Director Rian Johnson is, if nothing else, an expert self-promoter. He’s gotten a lot of good press by interacting with various film blogs and podcasts and has also boosted his pop culture image with cool side-projects like stints as a guest-director on the ubiquitous AMC drama “Breaking Bad.” Everything seems to have fallen in place perfectly for this guys… except for the fact that he’s never really made a truly exceptional movie. His debut film, Brick, was a slickly made high concept indie which showed his skills behind the camera but which was ultimately empty and kind of pointless. His sophomore effort, The Brothers Bloom, wasn’t much more substantial and it also had the baggage of being a Wes Anderson rip-off, albeit one that is more skillfully made than most Wes Anderson rip-offs. Still I like this guy and wish the best for him, and that’s why I’ve still been looking forward to his newest film, the time-travel thriller Looper.

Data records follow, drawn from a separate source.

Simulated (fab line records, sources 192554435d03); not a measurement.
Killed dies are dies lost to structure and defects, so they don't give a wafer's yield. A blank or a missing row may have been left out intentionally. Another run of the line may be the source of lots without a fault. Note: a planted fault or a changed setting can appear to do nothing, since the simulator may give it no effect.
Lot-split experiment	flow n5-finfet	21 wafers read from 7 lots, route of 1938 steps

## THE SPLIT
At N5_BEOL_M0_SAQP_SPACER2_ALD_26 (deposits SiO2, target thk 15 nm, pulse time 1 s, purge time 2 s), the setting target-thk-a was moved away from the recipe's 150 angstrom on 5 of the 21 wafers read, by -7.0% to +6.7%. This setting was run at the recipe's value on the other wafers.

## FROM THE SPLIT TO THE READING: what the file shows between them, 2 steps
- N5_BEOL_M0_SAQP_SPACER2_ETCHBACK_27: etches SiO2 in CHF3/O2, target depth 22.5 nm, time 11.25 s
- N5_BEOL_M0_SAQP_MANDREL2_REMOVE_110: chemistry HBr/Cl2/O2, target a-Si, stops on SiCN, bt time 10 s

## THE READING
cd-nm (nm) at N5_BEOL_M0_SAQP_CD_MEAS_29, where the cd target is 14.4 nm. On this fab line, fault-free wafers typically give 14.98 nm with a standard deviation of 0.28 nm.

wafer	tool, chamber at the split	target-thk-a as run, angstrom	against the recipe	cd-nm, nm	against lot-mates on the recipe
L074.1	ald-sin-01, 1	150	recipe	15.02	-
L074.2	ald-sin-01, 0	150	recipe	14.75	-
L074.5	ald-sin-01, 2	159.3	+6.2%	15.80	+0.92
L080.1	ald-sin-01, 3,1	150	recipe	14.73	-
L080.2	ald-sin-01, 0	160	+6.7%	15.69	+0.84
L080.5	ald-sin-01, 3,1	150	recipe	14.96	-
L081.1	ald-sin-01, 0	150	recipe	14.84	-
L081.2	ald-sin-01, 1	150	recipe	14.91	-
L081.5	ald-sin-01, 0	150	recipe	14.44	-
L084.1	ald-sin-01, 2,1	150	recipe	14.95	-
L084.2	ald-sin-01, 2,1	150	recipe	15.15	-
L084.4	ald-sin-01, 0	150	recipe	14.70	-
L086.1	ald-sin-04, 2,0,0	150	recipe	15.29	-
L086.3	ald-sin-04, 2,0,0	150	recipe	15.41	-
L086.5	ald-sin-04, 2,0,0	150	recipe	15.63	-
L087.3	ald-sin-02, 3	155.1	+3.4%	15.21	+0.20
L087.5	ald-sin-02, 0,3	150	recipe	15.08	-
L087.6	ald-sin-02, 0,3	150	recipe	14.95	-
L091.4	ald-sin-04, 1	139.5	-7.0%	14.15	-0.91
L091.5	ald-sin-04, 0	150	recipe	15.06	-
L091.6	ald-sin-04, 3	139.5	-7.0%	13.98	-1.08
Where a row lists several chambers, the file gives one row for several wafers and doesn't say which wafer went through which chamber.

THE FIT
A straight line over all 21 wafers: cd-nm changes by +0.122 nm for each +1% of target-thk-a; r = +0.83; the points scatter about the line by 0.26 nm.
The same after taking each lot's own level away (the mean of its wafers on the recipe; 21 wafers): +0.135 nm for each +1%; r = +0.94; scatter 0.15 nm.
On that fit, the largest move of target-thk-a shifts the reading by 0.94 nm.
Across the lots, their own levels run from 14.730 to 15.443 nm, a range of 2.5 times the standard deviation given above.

Being as this is a time travel film, it’s not going to be easy to summarize, but here goes. Looper is (mostly) set in the year 2044, and while time travel hasn’t been invented yet, it will be in thirty years. Pretty much the only people with the will to use said time travel devices in the 2070s are organized crime syndicates who use the technology to send their enemies into the past for purposes of body disposal. To accommodate this, they’ve hired a variety of people in 2044 called “loopers” who wait by the spot where these victims are to be transported and then shoot them as soon as they cross over and destroy the body. It’s good work for the amoral crooks they hire to do this, but there’s a catch: if the loopers are still alive thirty years later they’re kidnapped by the mafia and sent back to be killed by themselves in 2044, a sacrifice many of these loopers are willing to make. One such looper is a man named Joe (Joseph Gordon-Levitt), who’s been in this business for a while and has plans to one day escape to France in hopes of avoiding the eventual fate of most loopers. One day though, the man sent into the past for disposal isn’t tied up like most of the future-mafia’s victims and it quickly becomes clear that this middle aged man is the Joe from the future (Bruce Willis) and he’s not going to go quietly.
Looper is in many ways a look at what Back to the Future would have been like if it had been an action thriller rather than a teen comedy. Like that seminal time travel blockbuster, this script dives into the “time paradoxes” inherent to the genre head first and doesn’t look back. This film will almost certainly produce internet study guides which dissect the various strengths and inconstancies of the film’s time travel scenarios, but I made a concerted effort not to get too bogged down in plot-hole hunting during my initial experience with the film, a mindset which I knew would only needlessly distract from the film. The paradoxes that the film brings up certainly are worth thinking about, namely the film’s central concept which essentially has people committing indirect suicide, but people who take the notion of a “butterfly effect” too seriously may seriously question the plausibility of the whole enterprise.
I was less intrigued by the film’s basic vision of the future, which seemed rather… boring. I suppose that living in a world that’s filled with high tech gadgets but which otherwise looks pretty similar to 1992 has made filmmakers a lot more conservative in their visions of the near-ish futres, but I still feel like Johnson could have done more with 2044 than he did. This future looks a lot like modern America, except poorer and with a handful of extra gadgets which pop up occasionally. In particular I found the weapon of choice in the future, a sort of less efficient shotgun called a “blunderbuss,” to be both silly looking and not overly useful to the film’s action scenes. Speaking of the actions scenes, I wouldn’t expect a whole lot from them. The film isn’t My Dinner With Andre or anything, a lot of people do get shot and there are number of well-made set pieces, but if you go in expecting it to be competing with something like The Matrix you’ll probably be disappointed.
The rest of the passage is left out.